I am attempting to utilize the prefetch PTX instruction, and according to Nsight Compute, the compiled SASS code positions the prefetch(CCTL) before the LDG instruction. I have two questions regarding this:
Is the prefetch(CCTL) instruction asynchronous? Does the Streaming Multiprocessor (SM) wait for the prefetch operation to complete?
If the prefetch is placed before the LDG instruction and they are accessing different memory addresses, as illustrated in the diagram below, will the prefetch operation monopolize the memory bandwidth and consequently cause the LDG instruction to wait until the prefetch operation finishes before it starts reading from global memory?
I cannot say anything to your direct questions. However, I had rather mixed results with the prefetch instructions. In some cases they gave a small performance boost, but sometimes they made performance worse:
You cannot fully control the positioning of the prefetch instruction in code
The compiler and assembler often put load operations to the beginning anyway (especially when unrolling loops and there are enough registers available). IIRC quite a load of load requests can be in flight simultaneously.
With the scheduler switching to enough non-blocked warps you often effectively get the same result as using prefetch manually, it hides latencies
Nevertheless I am also waiting to hear for answers to your questions.
I’m attempting to utilize prefetching to mitigate warp stalls caused by a long scoreboard, but I’m puzzled. According to NVIDIA Nsight Compute, my L2 cache hit rate has improved by 50%, yet there is barely any reduction in warp stalls.

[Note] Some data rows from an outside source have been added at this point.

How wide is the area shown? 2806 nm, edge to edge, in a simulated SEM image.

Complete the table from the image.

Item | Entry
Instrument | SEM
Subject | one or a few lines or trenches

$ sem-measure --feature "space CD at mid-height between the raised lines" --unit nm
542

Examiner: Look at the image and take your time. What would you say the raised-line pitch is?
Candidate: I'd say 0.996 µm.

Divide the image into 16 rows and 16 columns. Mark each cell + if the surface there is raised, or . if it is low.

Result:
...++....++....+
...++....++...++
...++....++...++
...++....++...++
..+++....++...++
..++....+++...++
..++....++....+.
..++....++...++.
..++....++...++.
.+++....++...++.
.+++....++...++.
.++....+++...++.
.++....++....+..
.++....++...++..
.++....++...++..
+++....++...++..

Pretty much all instructions in a CUDA GPU are asynchronous. The GPU does not “wait” for any of them to complete. However an instruction could introduce a dependency in a following operation. The prefetch op doesn’t introduce any dependencies that I know of. A subsequent memory read (for example) should get issued independent of the status of a previous prefetch op.
A prefetch op is a hint. What the GPU will do exactly is undefined, AFAIK, intentionally. But if the prefetch op is to have any meaningful significance, it is effectively a global load that does not actually target a register. So the behavior of the prefetch op, because it is undefined, is anywhere from a no-op to the behavior you would get if you issued a global load.
The answer to your question then is that the behavior could vary from no impact to the behavior you would get if you issued a global load followed by another global load (different addresses). The behavior of the memory pipe is not specified to a level of detail to tell you precisely how those two back-to-back global loads to different addresses flow through the pipe, and on top of that it would certainly depend on what else is going on.
Perhaps the warp stalls were not due to global load dependencies. Or perhaps the warp stall reasons have shifted from a global load dependency to something else. Or perhaps the difference in latency (~400 cycles, estimate, for fetch from DRAM to ~200 cycles, estimate (e.g. table 3.1), for fetch from L2 cache) is not enough to materially impact the warp stall reasons. Unhidden latency is unhidden latency, whether it is 400 cycles or 200 cycles. You might want to investigate exposing more work to the GPU, in addition to “optimizing” the utilization of the memory bus.
In addition to what @Curefab noted, one crucial issue with softwere-controlled prefetch is how far to fetch ahead. My experience with software-initiated prefetch is that the “optimal” prefetch distance is optimal for just one particular processor generation or even just one particular processor, and can be sub-optimal or even a performance detractor on others.
In other words, software-initiated prefetch is brittle performance-wise and therefore best avoided unless one is focused on one particular platform. Most processor families therefore ultimate adopt HW-controlled prefetching. Not sure where GPUs are in this regard.